Flawed policies for concealed damage

Flawed policies for concealed damage

Copyright 2008, Traffic World, Inc.

Q:

We had a shipment that was received on a clear delivery receipt.

However, there was in fact damage, which was reported by the consignee on the same day to two other sources both verbally and in writing.

The motor carrier is denying my claim based on the fact that it was concealed damage and I (the shipper) did not file the claim within 15 days of the delivery date. So I set out to show "reasonable evidence" that the damage did in fact occur prior to delivery. I also asked them for a copy of their claims policy.

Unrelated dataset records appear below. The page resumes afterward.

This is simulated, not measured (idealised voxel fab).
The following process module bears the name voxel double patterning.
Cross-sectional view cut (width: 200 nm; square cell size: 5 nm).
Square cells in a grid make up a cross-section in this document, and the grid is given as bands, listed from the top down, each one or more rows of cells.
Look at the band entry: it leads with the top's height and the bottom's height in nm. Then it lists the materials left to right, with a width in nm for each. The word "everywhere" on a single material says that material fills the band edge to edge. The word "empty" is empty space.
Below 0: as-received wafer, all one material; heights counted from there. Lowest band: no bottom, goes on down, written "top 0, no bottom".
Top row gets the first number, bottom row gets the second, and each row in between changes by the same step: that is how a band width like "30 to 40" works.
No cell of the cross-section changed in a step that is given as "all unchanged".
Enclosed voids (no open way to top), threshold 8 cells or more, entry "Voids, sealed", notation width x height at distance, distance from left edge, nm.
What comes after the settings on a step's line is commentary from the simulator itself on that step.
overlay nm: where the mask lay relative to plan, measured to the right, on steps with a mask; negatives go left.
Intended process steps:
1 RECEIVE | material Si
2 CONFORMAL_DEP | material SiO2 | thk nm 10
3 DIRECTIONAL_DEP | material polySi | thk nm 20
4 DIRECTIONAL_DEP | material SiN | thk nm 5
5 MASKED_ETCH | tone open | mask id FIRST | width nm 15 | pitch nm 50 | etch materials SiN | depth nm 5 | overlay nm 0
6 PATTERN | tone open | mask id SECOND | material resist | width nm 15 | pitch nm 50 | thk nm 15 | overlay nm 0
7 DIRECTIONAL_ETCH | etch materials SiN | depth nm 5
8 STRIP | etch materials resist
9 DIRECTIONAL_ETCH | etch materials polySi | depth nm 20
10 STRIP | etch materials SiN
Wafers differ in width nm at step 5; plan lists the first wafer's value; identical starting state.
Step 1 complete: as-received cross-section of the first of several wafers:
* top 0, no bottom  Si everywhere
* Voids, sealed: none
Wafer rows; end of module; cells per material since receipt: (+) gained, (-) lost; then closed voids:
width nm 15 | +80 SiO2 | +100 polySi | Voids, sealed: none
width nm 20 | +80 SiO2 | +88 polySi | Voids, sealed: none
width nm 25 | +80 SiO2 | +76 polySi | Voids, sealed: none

What I got in return from the carrier''s claims supervisor was a copy of your article from April 17, 2000, issue ("Claims for Concealed Damage"). They do not have a written policy regarding their claims.

Is it fair for them to hold me to any sort of standard when they have not explicitly told me what their policy is or isn''t? They are using your article as their "policy."

I find that rather ridiculous and unreasonable. I cannot be held responsible for something that does not exist between me and my carrier.



A:

You should have said they''re misusing my article as their policy, because they are.

I had to dig through my (rather poorly organized) files to get at my copy of this old article, and it doesn''t say what they are contending it does.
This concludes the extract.